Gregory Faull, McAfee's neighbor, was found last month shot in the back of the head days after he filed a complaint about McAfee -- lodging allegations about McAfee's dogs and the men he hired to provide security -- to municipal officials in Ambergris Caye, a tropical island just off the coast of Belize.

Police have not charged McAfee with any crime and say they want him only for questioning. McAfee fled his home and says he did so because once learning that Faull was dead, he was sure the police would try to blame him for the murder. He says he is innocent and on the run because Belizean authorities are conspiring against him.

According to his blog and the many interviews he's given to news media, McAfee, 67, has been hiding out, disguising himself, while keeping company with a 20-year-old woman. The saga has, at times, taken a bizarre turn: At around the same time that Faull was murdered, someone allegedly poisoned McAfee's dogs. McAfee said he buried himself in sand at one point to evade police.

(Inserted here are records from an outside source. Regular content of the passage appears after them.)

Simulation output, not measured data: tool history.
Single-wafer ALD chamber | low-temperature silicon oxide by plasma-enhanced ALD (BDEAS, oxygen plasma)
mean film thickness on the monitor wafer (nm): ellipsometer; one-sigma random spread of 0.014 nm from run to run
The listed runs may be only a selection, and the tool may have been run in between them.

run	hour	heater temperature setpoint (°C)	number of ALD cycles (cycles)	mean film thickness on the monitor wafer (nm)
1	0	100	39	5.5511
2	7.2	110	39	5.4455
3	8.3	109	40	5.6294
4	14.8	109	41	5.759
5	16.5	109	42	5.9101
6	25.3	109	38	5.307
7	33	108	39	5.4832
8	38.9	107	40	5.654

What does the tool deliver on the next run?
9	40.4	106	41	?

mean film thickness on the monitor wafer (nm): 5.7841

In the weeks leading up the murder, McAfee had given interviews to reporters from Wired and Gizmodo. He was photographed with shotguns. He boasted about hiring drug kingpins. His home was raided for weapons violations and for manufacturing an antibiotic without a license. No charges were filed in that case.

He had donated a boat to police just weeks before this whole thing started.

McAfee has set up a blog, WhoIsMcAfee.com, to let his fans keep abreast of his life on the lam. A post earlier today said: "I am currently safe and in the company of two intrepid journalist[s] from Vice Magazine...We are not in Belize, but not quite out of the woods yet." The post added that a "double" carrying a North Korean passport under McAfee's name was detained in Mexico and then released.